Christian Löffler has always been driven by a desire to be creative. In his early teens he would draw and dabble in painting, trying to capture if not a specific feeling, then the essence of something. An ideal. Something profound. “Still, today, it’s the same feeling that drives me, and it makes no difference what I use for it, whether it is music or paint”, he explains.
Graal (Prologue) utilises both, but it was not born solely out of his creative urges. It also stems from frustration, and a sense that, while touring, he no longer had the mental space or down time to let his creativity flourish. Following an intense period of live concerts, where his music felt stagnated, Löffler would find himself solely focussed on visual art – painting, drawing, and “some video stuff”, but absolutely no music. This return to his roots reminded him how it felt when he first started making music, and allowed him to “turn off my brain a bit, especially thoughts about what is possible or not”. In other words, it gave him freedom.
He had a series of “sketches” on his touring laptop – “little melodies, or nice lines on my synthesiser, that were born on the fly” – built over untold hours in hotels, layovers, and long drives, while on the road. “Music is made differently when you are somewhere else than in the studio,” he says. “They were rough ideas; very, very open.” Freshly inspired, he set to work on these raw forms in a back-to-basics approach, that also saw him return to the software he used at the start of his career – Logic.

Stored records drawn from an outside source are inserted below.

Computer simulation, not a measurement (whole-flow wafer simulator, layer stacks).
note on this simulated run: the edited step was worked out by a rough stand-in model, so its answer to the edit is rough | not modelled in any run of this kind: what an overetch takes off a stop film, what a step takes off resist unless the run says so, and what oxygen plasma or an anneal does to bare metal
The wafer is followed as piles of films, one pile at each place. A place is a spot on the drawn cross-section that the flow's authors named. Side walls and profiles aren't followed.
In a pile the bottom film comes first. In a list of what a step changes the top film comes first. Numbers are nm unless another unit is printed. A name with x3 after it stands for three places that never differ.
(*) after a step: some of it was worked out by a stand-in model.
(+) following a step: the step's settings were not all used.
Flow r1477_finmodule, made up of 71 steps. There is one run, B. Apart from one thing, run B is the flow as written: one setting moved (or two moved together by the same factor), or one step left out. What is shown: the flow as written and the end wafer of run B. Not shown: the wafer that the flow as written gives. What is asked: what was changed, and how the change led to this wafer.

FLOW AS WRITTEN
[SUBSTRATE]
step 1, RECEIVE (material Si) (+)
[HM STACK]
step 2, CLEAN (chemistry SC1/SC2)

“When I first started making electronic music, it took me one week to get a sound out of it. It was crazy!” he remembers. “But it was also exciting, like a new world opening up. Switching softwares – Ableton has been his first choice for years – took him out of his comfort zone, forcing him to virtually “re-learn” how to turn ideas into sounds.
The result is six, typically downtempo minimal tracks – “very focused and concentrated”, says Löffler. They have a nocturnal feel, perfect for eyes-closed introspection, and it’s no surprise to learn that two of them – ‘Bird’ and ‘Refu’ – were conceived during late-night jam sessions in gardens underneath starry skies.
That same wide-open expansiveness is reflected in a relaxed, easy flow, each element given the space to breath and unfurl – at times, Löffler fades everything out except a muffled beat and subtle, barely-there synths, skeletal moments than none-theless convey a quiet power.
Two tracks feature vocalists, both of which Löffler describes as happy accidents. ‘Like Water’, featuring Mohna, was initially an instrumental piano piece, but was transformed by some vocal improvisations, during a soundcheck for a Elbphilharmonie performance, into atmospheric, spectral electro. Josephine Phillip, whose haunting Nordic voice warms the poignant ‘Running’, was someone that Löffler had always hoped to record with and when their schedules finally aligned, he took full advantage.
Graal (Prologue) is named after the town he calls home – a windswept yet picturesque German outpost on the Baltic coast – and the rugged beauty and wonder of the area’s famed landscapes shines through the whole record. Löffler has always been influenced by nature and a sense of place, and he’s become a master at exploring space and amplifying the power of tranquility. Despite retaining what he describes as a rudimentary roughness – “for me, they still feel like sketches because I never really produced them out” – there’s a grace and lushness to all six tracks that inexorably draws and comforts you.
The record comes illustrated with a series of Löffler’s hand drawn sketches, stark, monochro- matic line drawings of people and places. The austerity of the images perfectly matches the music; in fact, the drawings came first and served as inspiration for the sound. As with all his art, he was trying, he says, “to keep it simple. Mostly I focus on having one or two people, then a landscape, but it’s never really in detail; it’s more like something that comes out naturally and quickly. It’s the same with music; there’s an idea, and I try to catch it as fast as I can.”
Graal is, as denoted by ‘Prologue’, also just a prelude and the idea is for the whole project to have an organic dichotomy – while Graal was created on the road (Löffler likens it to a travel diary), the follow up is a classic studio album, created in his home recording space. It also comes illustrated with paintings, not drawings, continuing the theme of more roundly fleshing out ideas.
“Much slower,” he says of the sequel, “and a little more ambient.” Graal offers a bold gamble from an artist who needed to do something different, and one that has yielded rich dividends. “It definitely feels like going back to the core, to the essential feelings that got me into music and creating art,” he explains. “To just start over.” Such an approach has uncovered the magic at the heart of Löffler’s music, and what makes this enigmatic, astute artist so very special.